This past Monday, there were tons of lovely photos of my local Facebook friends’ kids. It was the first day of school, and there were big smiles (the kids, not just the parents), a bunch of new outfits to pose in, fresh supplies in new backpacks, and plenty of waves as eager youngsters stepped up onto the bus.
I had asked my husband to be sure and get a photo of the boys – it was Alex’s first day in middle school and Nick’s first day of his last year in elementary school. Mini-milestone day, right?
And anything had to be better than the joy-fest I captured last year on the first day of school:
I had reminded my husband Sunday night about the picture, before I went to bed. I texted him again on my way to work the next morning. He didn’t respond.
Not a good sign…unless the sign I was looking for was “Oh shit! I forgot she asked me to do that.”
I didn’t hear from him all morning, so I took to social media to
shame him make light of the fact that I was the only parent on the planet who didn’t get a first day of school picture. So I posted this on Facebook:
My post received 29 likes, only 5 of which were from male friends. Dads. Dads who I am sure posted pictures of their own little cherubs on the first day of school. The other 24 likes from my female friends were truly a sign of solidarity. It’s as if they were clicking the like button, but knew that instead of “like”, it really meant “yes, your husband is a numbskull for not getting that picture.”
There were also 3 comments, with suggestions like writing it on his hand, or placing a post-it on his hand. Perhaps if I stapled it to his hand, he’d have a harder time forgetting.
And then, at 4:34pm, this comment popped up under the picture:
Here’s a close up of the picture:
So, I guess I can give my husband a thumbs up for sort of getting the photo.
The first week of school is such an exciting time for everyone. Children head back to the classroom to meet with friends, share stories of their Summer adventures and begin an exciting new year of learning. Parents marvel at the amount of homework that needs to be checked and the price of Lunchables. Teachers begin the countdown to Summer vacation for the school year that just started.
And I’m pretty sure the conversations I have with my boys are similar to what celebrities discuss with their kids. Right?
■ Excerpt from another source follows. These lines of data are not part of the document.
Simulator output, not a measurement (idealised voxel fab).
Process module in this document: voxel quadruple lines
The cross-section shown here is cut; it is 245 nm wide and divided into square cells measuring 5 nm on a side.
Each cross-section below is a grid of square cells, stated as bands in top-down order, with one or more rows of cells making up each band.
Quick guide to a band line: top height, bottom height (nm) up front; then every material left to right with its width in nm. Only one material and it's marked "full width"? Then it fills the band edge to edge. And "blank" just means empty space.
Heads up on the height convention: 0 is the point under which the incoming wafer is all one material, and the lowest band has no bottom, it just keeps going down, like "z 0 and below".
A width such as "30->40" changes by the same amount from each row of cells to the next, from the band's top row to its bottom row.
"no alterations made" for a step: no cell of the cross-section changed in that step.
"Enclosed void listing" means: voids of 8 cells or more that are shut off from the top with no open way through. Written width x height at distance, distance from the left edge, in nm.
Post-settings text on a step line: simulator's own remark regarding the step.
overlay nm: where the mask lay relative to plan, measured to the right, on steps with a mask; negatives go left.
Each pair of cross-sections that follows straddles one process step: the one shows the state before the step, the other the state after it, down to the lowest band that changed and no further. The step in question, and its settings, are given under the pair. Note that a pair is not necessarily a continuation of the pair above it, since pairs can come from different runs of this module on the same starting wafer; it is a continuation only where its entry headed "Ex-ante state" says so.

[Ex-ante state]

Overheard at the Rice House: “For the love of all that is holy, put the @#$%ing Xbox controller down, grab a donut from the box and just eat your damn breakfast already.”
Overheard at Beckham House: “Who ate mommy’s last 1/2 of a rice cake? It’s my BIG breakfast morning, damn it.”
Overheard at the Rice House: “What the hell made you think drawing skulls on your arm with a Sharpie was a good idea?”
Overheard at the Pitt-Jolie House: “If we get a good report from all your teachers this first week, we’re all getting ‘Team Pitt-Jolie’ tattoos!”
Overheard at the Rice House: “Mrs. X (last name changed to protect teacher’s identity) said she wishes she had me in her class again this year, instead of my brother Nick.”
Overheard at the Kardashian House: “My teacher (sob) keeps kalling me (sob) Kim and asking if Kayne is just a rebound booty kall.”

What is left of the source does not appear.